Skylanders: Spyro's Adventure is one of those things that's tough to explain in preview text, but easy to understand once you've seen it in action. It starts with a series of real-life plastic toy characters, 32 in all, molded in the style of Spyro the Dragon and his friends, old and new. These real-life toys can be placed on a drum-like device called a "portal," that then connects up to your gaming console (the Wii to start, though Activision promises more later on). Once you're all set up, the action is surprisingly easy: Place the toy on the portal, and instantly that character appears in your game, playable and ready to go. Switch toys, and your character switches, but retains all of the XP and loot it earns on the go.

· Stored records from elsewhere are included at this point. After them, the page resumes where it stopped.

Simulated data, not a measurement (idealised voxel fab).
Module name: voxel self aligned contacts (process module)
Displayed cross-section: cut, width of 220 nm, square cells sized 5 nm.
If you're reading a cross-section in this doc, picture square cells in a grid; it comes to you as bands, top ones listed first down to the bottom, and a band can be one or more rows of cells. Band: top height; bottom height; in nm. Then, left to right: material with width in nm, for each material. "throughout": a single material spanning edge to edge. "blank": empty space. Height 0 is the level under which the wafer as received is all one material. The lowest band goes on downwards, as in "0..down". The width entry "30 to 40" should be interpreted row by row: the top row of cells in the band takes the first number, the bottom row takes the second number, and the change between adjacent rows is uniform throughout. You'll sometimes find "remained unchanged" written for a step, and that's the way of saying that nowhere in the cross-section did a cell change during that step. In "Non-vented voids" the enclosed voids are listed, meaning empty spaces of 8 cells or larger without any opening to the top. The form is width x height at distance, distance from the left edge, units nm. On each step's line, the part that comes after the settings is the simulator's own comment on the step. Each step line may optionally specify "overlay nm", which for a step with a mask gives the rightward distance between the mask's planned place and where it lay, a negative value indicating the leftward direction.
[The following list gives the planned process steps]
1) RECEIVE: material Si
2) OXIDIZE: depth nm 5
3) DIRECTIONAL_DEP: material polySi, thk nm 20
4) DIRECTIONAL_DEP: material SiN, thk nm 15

"It's the easiest pitch in the world," says Paul Reiche, studio president of Toys for Bob, the developer behind Activision's new take on Spyro. "It's so emotional and primal. It's what you expect. You have a toy, it's in your imagination, it's alive, and the fact that it isn't is strange. So when you see it instantly come to life, it's a natural, pleasant experience."

He's right -- while the actual game behind Skylanders is clearly meant for younger players (we'll get to that in just a second), the technology is pretty amazing to children of all ages. Toys for Bob has made the transition between the real-world toys and the in-game characters almost seamless, and it makes this kids' game worth a look.%Gallery-125347%


Despite its name, Toys for Bob didn't come at this as a toy company. Reiche is an old-school gamer, and his company has a solid history of development, including the legendary Star Control titles and 1996's Pandemonium. In fact, when Activision first approached Toys for Bob about doing a Spyro title, Reiche and his company originally aimed for something much darker than Spyro has ever been before.

"Let's blow Spyro out," Reiche said at the time. "Let's raise up the age range for him, let's appeal to the kids over 16 up into young adults, let's make it tough and bloody. And we did all of this concept work and just lost our enthusiasm. That wasn't Spyro. That isn't what our passion was about. It was much more joyous and active, and so we sort of stepped back from that."

Especially seeing the younger bent of Skylanders and Toys for Bob's recent games, it's hard to imagine the property with a tougher edge, but it was one of a few ideas they went through before (sky) landing on this one. "We spent about six months on a variety of different directions with Spyro," says Reiche, "and to Activision's credit, they just kept saying more innovative, do something new, more innovative, and they gave us the time and the budget to really seek out what was our dream."


The dream, it turns out, was to make toys, and create a simple and intuitive way to make them interact with a game console. That's a task that Toys for Bob turned out to be perfect for. "I'd been making hand-carved, hand-cast toys for a while," says Reiche. "We had a hobby electronicist, and so cobbling together a game, we could put a toy on the portal and bring it to life on the Wii."

The game itself is almost a hack-and-slash title -- Spyro and his various friends are tasked with exploring a series of repeatable dungeon-style levels, and can find loot and money as they go through. The gameplay's broken up with puzzle areas (one part consisted of a series of platforms that had to be aligned just the right way for players to pass through correctly), and each character has an element associated with it, which means some heroes are better for some areas than others.

There's also a PvP element -- two players can put their toys down, and battle them out together in an arena. Those fights are more simple than the co-op game, but it may be just enough to set to rest any discussion of whose toy is the more powerful.


Reiche says that the parallels to more mature hack-and-slash titles like Diablo are definitely there, especially emphasized by his old-school pen-and-paper RPG experience. "I love fantasy adventures," he admits, "all the way back to Dungeons and Dragons, so what we were trying to do was access an environment where lots and lots of monstrous heroes made sense." But at the same time, many of the design decisions that lean towards hack-and-slash co-op titles weren't necessarily pushed by any other influence than just trying to make a solid game. "A lot of it is just parallel evolution," he admits. "The decisions that led people to make certain games before lead you right there as well."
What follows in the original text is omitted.